Machine Learning Detects Model Validation Blind Spots
Machine learning represents the next frontier in model validation—particularly in the credit and prepayment modeling arena. Financial institutions employ numerous models to make predictions relating to MBS performance. Validating these models by assessing their predictions is of paramount importance, but even models that appear to perform well based upon summary statistics can have subsets of input (input subspaces) for which they tend to perform poorly. Isolating these “blind spots” can be challenging using conventional model validation techniques, but recently developed machine learning algorithms are making the job easier and the results more reliable.
High-Error Subspace Visualization
The modeling team at RiskSpan has developed a statistical algorithm which identifies high-error subspaces and flags model outputs corresponding to inputs originating from these subspaces, indicating to model users that the results might be unreliable. An extension to this problem that we also address is whether migration of data points to more error-prone subspaces of the input space over time can be indicative of macroeconomic regime shifts and signal a need to re-estimate the model. This will aid in the prevention of declining model efficacy over time.

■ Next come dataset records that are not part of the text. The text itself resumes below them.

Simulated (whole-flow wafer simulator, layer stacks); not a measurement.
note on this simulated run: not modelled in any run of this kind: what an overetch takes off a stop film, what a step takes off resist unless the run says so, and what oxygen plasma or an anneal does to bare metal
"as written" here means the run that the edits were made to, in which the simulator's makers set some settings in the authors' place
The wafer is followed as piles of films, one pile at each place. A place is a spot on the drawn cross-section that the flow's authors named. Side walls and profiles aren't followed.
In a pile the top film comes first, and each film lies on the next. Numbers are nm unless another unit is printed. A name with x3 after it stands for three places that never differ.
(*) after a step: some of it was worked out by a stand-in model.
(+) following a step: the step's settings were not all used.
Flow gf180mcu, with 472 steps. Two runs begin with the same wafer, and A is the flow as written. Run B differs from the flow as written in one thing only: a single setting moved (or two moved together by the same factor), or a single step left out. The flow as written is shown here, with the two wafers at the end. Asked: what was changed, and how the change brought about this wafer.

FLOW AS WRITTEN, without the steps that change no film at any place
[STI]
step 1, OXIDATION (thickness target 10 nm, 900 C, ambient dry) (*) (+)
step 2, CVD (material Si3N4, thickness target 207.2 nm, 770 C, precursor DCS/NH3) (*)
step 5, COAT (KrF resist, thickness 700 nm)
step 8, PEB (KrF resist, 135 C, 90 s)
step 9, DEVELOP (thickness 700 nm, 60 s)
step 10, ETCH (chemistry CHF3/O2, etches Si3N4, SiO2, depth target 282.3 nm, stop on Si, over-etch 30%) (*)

Due to the high-dimensional nature of the input spaces of many financial models, traditional statistical methods of partitioning data may prove inadequate. Using machine learning techniques, we have developed a more robust method of high-error subspace identification. We develop the algorithm using loan performance model data, but the method is adaptable to generic models.
Data Selection and Preparation
The dataset we use for our analysis is a random sample of the publicly available Freddie Mac Loan-Level Dataset. The entire dataset covers the monthly loan performance for loans originated from 1999 to 2016 (25.4 million fixed-rate mortgages). From this set, one million loans were randomly sampled. Features of this dataset include loan-to-value ratio, borrower debt-to-income ratio, borrower credit score, interest rate, and loan status, among others. We aggregate the monthly status vectors for each loan into a single vector which contains a loan status time series over the life of the loan within the historical period. This aggregated status vector is mapped to a value of 1 if the time series indicates the loan was ever 90 days delinquent within the first three years after its origination, representing a default, and 0 otherwise. This procedure results in 914,802 total records.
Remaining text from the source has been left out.